Project Report

“The music is not in the notes, but in the silence between.”

- Wolfgang Amadeus Mozart

This report outlines work done for the 2019 Audio Experience Design Installation at Imperial College London. My contribution to this installation involved:

  • Generating a mixed synthetic and real 3D audio dataset with over 2000 audio clips
  • Training a CNN to make heading predictions based on 2 channel audio vectors
  • Utilising a probabilistic filter to smooth heading predictions
  • Creating an interactive display, with real time audio input, and graphic output

The final result of work was: an interactive audio localisation installation, which utilised live binaural recordings to make predictions on sound source location.

Dummy Head with two DPA Lapel Mics

_images/dummy_head_side.jpg

Initial Planning

Project Aims

The initial aims for project were submitted in the preliminary document:

  • Model Human Audio Localisation

Fulfilling this criteria was the bulk of the installation work. Ultimately, we were successful in this endeavour, however, in a simpler case. Humans have the ability to differentiate between sounds source coming from: left, right, front or back. Our algorithm could predict left or right with 76% accuracy (see figure below).

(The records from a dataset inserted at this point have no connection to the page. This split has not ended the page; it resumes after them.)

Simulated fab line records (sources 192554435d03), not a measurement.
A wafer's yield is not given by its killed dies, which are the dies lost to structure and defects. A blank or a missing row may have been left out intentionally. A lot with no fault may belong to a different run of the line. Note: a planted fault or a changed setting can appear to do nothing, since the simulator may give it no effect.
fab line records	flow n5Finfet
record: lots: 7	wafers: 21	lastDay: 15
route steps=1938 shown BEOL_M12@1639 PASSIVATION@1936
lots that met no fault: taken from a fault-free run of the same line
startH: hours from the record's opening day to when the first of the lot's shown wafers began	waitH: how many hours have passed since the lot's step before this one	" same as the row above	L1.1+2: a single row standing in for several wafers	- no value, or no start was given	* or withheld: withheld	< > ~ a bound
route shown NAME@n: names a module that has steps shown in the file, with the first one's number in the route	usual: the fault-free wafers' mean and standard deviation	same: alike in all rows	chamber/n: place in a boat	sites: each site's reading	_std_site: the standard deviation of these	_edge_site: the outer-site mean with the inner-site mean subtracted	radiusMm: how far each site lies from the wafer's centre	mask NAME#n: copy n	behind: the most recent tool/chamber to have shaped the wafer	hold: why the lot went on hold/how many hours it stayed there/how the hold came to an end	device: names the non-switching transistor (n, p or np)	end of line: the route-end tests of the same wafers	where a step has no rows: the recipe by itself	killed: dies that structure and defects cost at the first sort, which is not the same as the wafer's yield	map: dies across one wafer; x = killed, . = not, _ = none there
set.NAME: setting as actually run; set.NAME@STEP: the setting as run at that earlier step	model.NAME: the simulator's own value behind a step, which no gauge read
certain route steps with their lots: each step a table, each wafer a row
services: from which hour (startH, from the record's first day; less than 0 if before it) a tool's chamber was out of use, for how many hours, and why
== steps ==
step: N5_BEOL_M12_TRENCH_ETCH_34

Test Accuracy of Algorithm

_images/test_acc.png
  • Create an Interactive Dark room, where participants can be localised in real time

The initial vision was to locate sounds of human foot steps in a dark room, and then shine a a spot light on their location. Early on in the project, it was suggested that utilising a projector would be simpler then making a custom spotlight. We incorporated this suggestion, and through testing found that the projector was bright enough to be used in a lit room.

  • Tie in with educational aspect to explain how our human audio localisation works

During the Audio Experience day and Dyson Open House we spoke with visitors and explained our installation.

We began our explanation by asking the visitor to close their eyes, and then locate us as we moved around. The idea was to first illustrate the incredible computation our brains do: localising sounds in a 3D environment based purely on two auditory signals.

We then explained the process through which this computation is believed to be done (Duplex theory), utilising inter-aural time difference (ITD) and inter-aural level difference (ILD). We then demonstrated our installation which modelled this system computationally.

Inevitably, audience members would walk around the head and see poor performance between front and back localisation. This would then lead to the discussion of cone of confusion, and we would point out that the ITD and ILD between directly in front and back positions are identical. We also took this opportunity to explain direction dependent filtering done by our ear pinna’s and the role of head movement.

Team Coordination

Team coordination was facilitated by: Messenger, Github, Trello

Trello Board for Task Assignment

_images/trello.png

Data Generation

Previous work in machine listening has utilised large microphone arrays (5+) with custom algorithms and hand picked features [1]. Recent advances in machine learning, however, have made it possible to learn extremely complex functions from data. In line with previous work [1], our team aimed to train a convolutional neural network (CNN) to predict sound location based on time series audio data. We were most interested, however, in utilising only two microphones (mimicking the human system) as suppose to a large microphone array.

3D Tune-In

3D Tune-In is an open-source library for real-time binaural spatialisation [2]. Given a mono audio file, it can generate the corresponding spatialised stereo recording for a point in space relative to the listener. While this mapping is complex, for our purposes we assumed it to be a black box. Our goal was to approximate the inverse function. Given a binaural recording, predict the location of the sound relative to the listener. This approximation could be done using a convolutional neural network (CNN).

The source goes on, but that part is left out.